Sorry, this might be a bit long: DC2 is due in December. I currently work full time - about to finish - and DC1 is in nursery, which has been a great success [the nursery part, not my full time job].
H and I have always aimed for me to become a SAHM when DC2 arrived. Not only do I want to be at home with my children [though i completely respect anyone who decides to work and I know how brilliant nurseries can be], but it also makes sense on every level. Firstly, my salary would be completely consumed by two full time nursery places. Secondly, my enthusiasm for my job is at an all time low, and my time in this career has come to a natural conclusion. Thirdly, H has an extremely demanding job, and as such all the nursery runs and home front organisation falls to me - and i'd be the one to take time off if DC was sick - i can't imagine how this would work with TWO DC to think about. And finally, i've found juggling one DC with full time work a bit of a juggling act TBH. It hasn't helped that i've been pregnant for most of that time [i find pregnancy extremely tough, and i've been exhausted really, since I went back].

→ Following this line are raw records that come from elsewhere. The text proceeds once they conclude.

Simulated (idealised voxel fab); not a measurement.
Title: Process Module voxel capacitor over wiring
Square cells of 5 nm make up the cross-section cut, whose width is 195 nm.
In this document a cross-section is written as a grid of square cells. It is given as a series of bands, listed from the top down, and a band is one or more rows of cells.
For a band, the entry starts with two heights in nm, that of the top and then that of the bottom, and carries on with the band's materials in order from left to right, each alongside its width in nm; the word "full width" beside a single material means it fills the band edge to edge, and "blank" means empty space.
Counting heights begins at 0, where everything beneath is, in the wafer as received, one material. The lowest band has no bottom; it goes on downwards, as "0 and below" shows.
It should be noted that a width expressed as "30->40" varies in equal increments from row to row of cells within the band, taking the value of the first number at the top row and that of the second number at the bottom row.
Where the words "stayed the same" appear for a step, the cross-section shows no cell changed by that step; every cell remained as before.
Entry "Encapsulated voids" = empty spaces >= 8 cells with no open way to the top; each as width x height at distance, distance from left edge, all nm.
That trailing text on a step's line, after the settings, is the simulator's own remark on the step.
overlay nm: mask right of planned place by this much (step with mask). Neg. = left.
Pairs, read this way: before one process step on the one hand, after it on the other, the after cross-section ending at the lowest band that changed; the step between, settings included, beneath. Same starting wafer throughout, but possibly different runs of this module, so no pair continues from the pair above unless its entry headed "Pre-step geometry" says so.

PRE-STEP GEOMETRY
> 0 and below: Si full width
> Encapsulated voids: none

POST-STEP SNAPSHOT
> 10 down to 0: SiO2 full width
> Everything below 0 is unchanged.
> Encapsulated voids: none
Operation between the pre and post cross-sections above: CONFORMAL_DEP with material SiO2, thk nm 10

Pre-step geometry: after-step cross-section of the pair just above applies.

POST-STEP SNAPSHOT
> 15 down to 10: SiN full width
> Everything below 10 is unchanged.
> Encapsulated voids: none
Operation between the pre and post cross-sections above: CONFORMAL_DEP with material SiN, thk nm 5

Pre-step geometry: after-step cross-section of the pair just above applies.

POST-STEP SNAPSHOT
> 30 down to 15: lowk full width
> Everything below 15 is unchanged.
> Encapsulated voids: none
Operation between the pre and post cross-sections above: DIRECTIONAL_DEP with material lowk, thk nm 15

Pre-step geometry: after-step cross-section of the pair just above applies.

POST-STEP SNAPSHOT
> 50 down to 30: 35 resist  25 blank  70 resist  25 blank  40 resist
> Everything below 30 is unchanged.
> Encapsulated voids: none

So, though money will be tight, i am to become a SAHM, and part of me is so looking forward to it. However, having read posts about the reality of being a SAHM, I am worried about the sheer repetitive grind of it, and whether i'm going to get lonely. I'm scared about becoming invisible as 'just a SAHM' and my non-mum friends and H being bored by me! I'm also scared about how i'm going to handle having another baby with DC1 not even two years old yet. I'm not afraid of hard work AT ALL, but i'm worried this is going to be a challenge i can't live up to.
Also, my first maternity leave was brilliant - lots of mum friends, fairly easy baby, outings and coffee mornings all the time - and i suppose, the knowledge that it wouldn't be forever. This time round, alot of my friends will be at work, and i know it's going to be much harder looking after two kids - not so much sitting around, gossipping and drinking coffee
I know that some of you will tell me, yes, i couldn't bear to be a SAHM - but to be honest, i don't think i have a choice, and it is what i want - i think. Am i just having a natural wobble about what is fundamentally a massive life change? After all, i've worked full time for nearly two decades now.